In question No. 2, deductions are claimed under section 80J for setting up ginning factories at Malout and Hissar by the assessed. In Textile Machinery Corporation Ltd. v. CIT : 107ITR195(SC) ), the Supreme Court has held that in similar circumstances the assessed is entitled to the deduction under section 80J. After the decision, the Tribunal has carried out rectification in favor of the assessed on April 8, 1981. thereforee, the question is not pressed by the assessed.
Question No. 3 relates to the question whether relief under section 80J is to be worked out on the entire capital or only on such part of it as was reduced by the borrowed moneys and debts due to the assessed. This question is pending decision before the Supreme Court. The assessed and the Revenue have jointly stated that they will abide by the decision of the Supreme Court. Hence, we need not answer the question.
Question No. 5 pertains to the admissibility of deductions on account of the assessed running the DCM Football Tournament. In CIT v. Delhi Cloth and General Mills Co. Ltd. : 115ITR659(Delhi) , this court has held that the expenditure incurred by the assessed in organising football and hockey tournaments was an allowable deduction under section 10(2)(xv). We take the same view. The question is, thereforee, answered in favor of the assessed.
Questions Nos. 4, 6, 7 and 8 relate to foreign trips of Dr. Bharat Ram, Shri Charat Ram and the employees of the D. C. M. Dr. Bharat Ram had incurred an expenditure of Rs. 42,118 for attending meetings of the International Chamber of Commerce of which Dr. Bharat Ram was the President. The Income-tax Officer disallowed a sum of Rs. 22,118 out of the said amount. The Appellate Assistant Commissioner upheld it. The Tribunal reversed the said order and permitted total deduction of Rs. 42,118. The Revenue argued before us that Dr. Bharat Ram was not authorised by the company to take up the tour and that there was no nexus between the business of the D.C.M. and the tour undertaken by Dr. Bharat Ram as the President of the International Chamber of Commerce. The assessed, however, submitted that Delhi Cloth & General Mills Co. Ltd. has substantial overseas business having as many as thirty-five agencies throughout the world. The company has entered into collaboration agreements and it was in the interest of the company to maintain contact with foreign business houses. D.C.M. Cloth Mill was a member of the International Chamber of Commerce and in that capacity Dr. Bharat Ram was elected as the President of the meeting of the International Chamber of Commerce. The Supreme Court has already given the guidelines for such deductions. It has recommended a broad realistic approach. These guidelines were followed by the Tribunal for the year 1963-64 for giving the deductions. The observation of the Tribunal earlier is quoted in the reference order. We do not find any new circumstances or facts brought out by the Revenue to contest the assessed's claim for deduction. The deduction is fully covered by the decision of this court in CIT v. Dr. P. N. Beh : 84ITR125(Delhi) . Before us, the counsel for the Revenue has relied upon a decision of the Karnataka High Court in ClT v. Dr. B. V. Raman : 59ITR20(KAR) . In Beh's case, this court has considered that decision and the observation from that decision, namely, that if an assessed attends a conference with the purpose of advancing his business, profession or vocation and if the expenditure was incurred for that purpose, then certainly the deduction can be claimed under section 10(2)(xv). Question No. 8 is answered in favor of the assessed and against the Revenue.

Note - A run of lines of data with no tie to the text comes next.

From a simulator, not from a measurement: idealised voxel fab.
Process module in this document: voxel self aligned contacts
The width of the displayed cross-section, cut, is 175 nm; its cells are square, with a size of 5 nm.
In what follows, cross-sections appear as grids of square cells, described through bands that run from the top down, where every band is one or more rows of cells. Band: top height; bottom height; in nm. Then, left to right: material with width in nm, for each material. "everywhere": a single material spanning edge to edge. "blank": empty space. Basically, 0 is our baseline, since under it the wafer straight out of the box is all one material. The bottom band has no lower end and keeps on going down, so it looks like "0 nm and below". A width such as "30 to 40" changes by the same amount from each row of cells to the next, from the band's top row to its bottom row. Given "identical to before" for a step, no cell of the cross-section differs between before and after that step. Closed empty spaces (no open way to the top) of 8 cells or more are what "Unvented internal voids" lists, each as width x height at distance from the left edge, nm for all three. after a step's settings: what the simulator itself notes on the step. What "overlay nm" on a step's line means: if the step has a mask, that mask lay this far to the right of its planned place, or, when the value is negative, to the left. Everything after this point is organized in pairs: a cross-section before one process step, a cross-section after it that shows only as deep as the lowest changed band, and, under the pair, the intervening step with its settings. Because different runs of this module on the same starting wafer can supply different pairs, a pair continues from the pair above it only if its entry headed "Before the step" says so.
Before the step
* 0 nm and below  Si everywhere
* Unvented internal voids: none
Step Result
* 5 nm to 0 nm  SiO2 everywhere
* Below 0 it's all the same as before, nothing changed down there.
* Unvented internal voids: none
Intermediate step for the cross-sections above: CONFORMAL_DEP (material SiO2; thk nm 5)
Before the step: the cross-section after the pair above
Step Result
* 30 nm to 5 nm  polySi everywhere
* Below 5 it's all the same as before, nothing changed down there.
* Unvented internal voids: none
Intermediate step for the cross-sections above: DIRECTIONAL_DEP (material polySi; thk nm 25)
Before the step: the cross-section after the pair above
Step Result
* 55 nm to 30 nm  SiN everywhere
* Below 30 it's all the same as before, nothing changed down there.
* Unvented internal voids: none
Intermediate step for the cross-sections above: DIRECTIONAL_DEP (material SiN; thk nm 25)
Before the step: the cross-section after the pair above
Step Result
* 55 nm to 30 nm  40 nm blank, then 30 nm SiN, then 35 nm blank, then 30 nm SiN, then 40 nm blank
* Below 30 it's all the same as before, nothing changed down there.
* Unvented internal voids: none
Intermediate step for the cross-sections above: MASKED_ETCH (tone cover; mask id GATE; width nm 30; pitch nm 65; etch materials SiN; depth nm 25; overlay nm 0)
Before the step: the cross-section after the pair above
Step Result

Question No. 4 is similar to question No. 8. Shri Charat Ram incurred an expenditure of Rs. 10,610 for attending the joint session of the Business Co-operation Committee of India and Japan in the year 1969-70. The Tribunal, agreeing with the Appellate Assistant Commissioner, has held that the said expenditure is of a capital nature and the item be capitalised. In relation to a similar matter for the year 1963-64, the Income-tax Appellate Tribunal had allowed the expenditure as admissible deduction. It was stated in the said order : 'As the Supreme Court has pointed out, the purpose of an assessed's trade has to be interpreted in a broad realistic context. Most of the business carried on by the assessed company and particularly the textile business is carried on in what may be described as global context. The assessed as a major unit of a major industry in India has necessarily to take an active interest in the deliberations of the world representatives of that industry or in world conference relating to the industry... No unit and particularly a unit like the assessed's could act in isolation.. The expenditure incurred in connection with the visit of the chief executive of the company as a representative of the national industry, whether in the textile conference or in the GATT body, was clearly allowable as expenditure under section 37. It was an expenditure meant for indirectly facilitating the carrying on of the trade and was allowable as such.'
2. No special or new facts are alleged in the present case against the assessed by the Revenue. We hold that the expenditure of Rs. 10,610 incurred by Shri Charat Ram for his visit to Japan is an admissible deduction. The question is answered in favor of the assessed.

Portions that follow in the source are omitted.